The First Apple series by Ramón Espantaleón is a tribute to New York, particularly in light of the upcoming 10th anniversary of the 9/11 attacks. Espantaleón recreates scale models of the cities in clay, painstakingly constructing each building at 1/65 scale, before using them to cast silicone molds which can then produce recreations made of epoxy resin and polyurethane. Espantaleón, a Madrid native who lived in New York on the day the World Trade Center fell, places these pixelated city blocks onto representations of the Twin Towers.

Matthew Cusick

These beautiful maps of roadways that “go nowhere”, weaving and curving around the world. “Maps provided so much potential, so many layers. I put away my brushes and decided to see where the maps would take me. I think collage is a medium perfectly suited to the complexities of our time. It speaks to a society that is over-saturated with disparate visual information. It attempts to put order to the clutter and to make something permanent from the waste of the temporary. A collage is also a time capsule; it preserves the ephemera of the past. It reconstitutes things that have been discarded. A collage must rely on a kind of alchemy; it must combine ordinary elements into something extraordinary.”

R. Luke Dubois


Touching and, at times, hilarious, these keyword maps by R. Luke Dubois associate each town with the terms most often used by locals to describe themselves and their desired partners on their online dating profiles. Dubois joined 21 dating websites and analyzed the language used in 21 million profiles to come up with the data, which was then displayed on maps. Chicagoans say things like “prankster”, “pizza”, “smoker” and “synagogue” while Central Texans are all about “churches”, “boundaries”, “barbecue” and “Madonna” – the latter presumably referring to the Virgin, not the pop star.

Nikki Rosato

Delicately interwoven like veins, the tiny green, blue and red strips of maps used to create these incredible sculptures are molded around a packing tape form to create a three-dimensional shape. Artist Nikki Rosato removes the land masses, leaving nothing but the roads and rivers behind, reinforcing the paper with wire as necessary.

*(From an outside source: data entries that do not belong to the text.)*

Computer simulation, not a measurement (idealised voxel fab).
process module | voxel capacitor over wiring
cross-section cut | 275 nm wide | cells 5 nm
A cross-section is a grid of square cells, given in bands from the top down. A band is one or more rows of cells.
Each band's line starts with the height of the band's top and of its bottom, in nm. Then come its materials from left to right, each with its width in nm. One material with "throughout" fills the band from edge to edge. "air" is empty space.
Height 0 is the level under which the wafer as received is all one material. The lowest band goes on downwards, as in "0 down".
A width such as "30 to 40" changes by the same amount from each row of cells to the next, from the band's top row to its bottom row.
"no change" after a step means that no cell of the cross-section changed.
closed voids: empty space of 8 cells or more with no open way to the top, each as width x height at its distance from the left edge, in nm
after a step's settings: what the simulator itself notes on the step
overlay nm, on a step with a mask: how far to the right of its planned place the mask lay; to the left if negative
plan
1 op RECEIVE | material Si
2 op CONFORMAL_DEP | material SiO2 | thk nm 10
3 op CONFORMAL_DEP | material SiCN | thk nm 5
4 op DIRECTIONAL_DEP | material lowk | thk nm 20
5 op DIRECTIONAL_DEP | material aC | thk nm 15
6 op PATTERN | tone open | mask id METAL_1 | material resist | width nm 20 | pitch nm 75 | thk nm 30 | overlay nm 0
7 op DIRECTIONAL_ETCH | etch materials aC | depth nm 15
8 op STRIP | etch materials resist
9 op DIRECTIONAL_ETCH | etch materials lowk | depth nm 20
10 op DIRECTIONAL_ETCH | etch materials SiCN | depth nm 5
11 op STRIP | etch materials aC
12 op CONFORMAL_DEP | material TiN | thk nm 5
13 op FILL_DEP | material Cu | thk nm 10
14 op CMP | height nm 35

“Through the removal of the land masses, the places almost become ambiguous since all of the text is lost. Unless someone really knows the roads and highways, it is almost impossible to identify the place.”

Guillermo Kuitca



Guillermo Kuitca looks upon maps as metaphors for human relationships. He routinely uses maps of individual and communal spaces as starting points for his paintings. Over the years, Kuitca’s has incorporated maps of all kinds into his work including floor plans for houses, stadiums, apartments, and prisons; seating arrangements of theaters; street plans of cities; and even family trees or genealogical charts into his work. While Kuitca’s paintings have an abstract appearance, they always have a psychological, political, or social reference.

In his series of paintings titled “People on Fire,” Kuitca brings together a community of faceless names together as one might do in a genealogical chart. These are anonymous individuals with no personal significance to Kuitca or to the viewer. We read the names as we might headstones in a cemetery. Names are color-coded by gender: male-orange, female-pink. Some spots are left blank which Kuitca sees as symbolic of the people unknown yet connected to the whole. These blanks may evoke no special feeling in the casual viewer. Yet to anyone aware of modern Argentine history, the missing names stand for the Desparecidos, the thousands of the artist’s countrymen and women who “disappeared” during the reign of terror brought by the military junta that ruled Argentina in the 1970s.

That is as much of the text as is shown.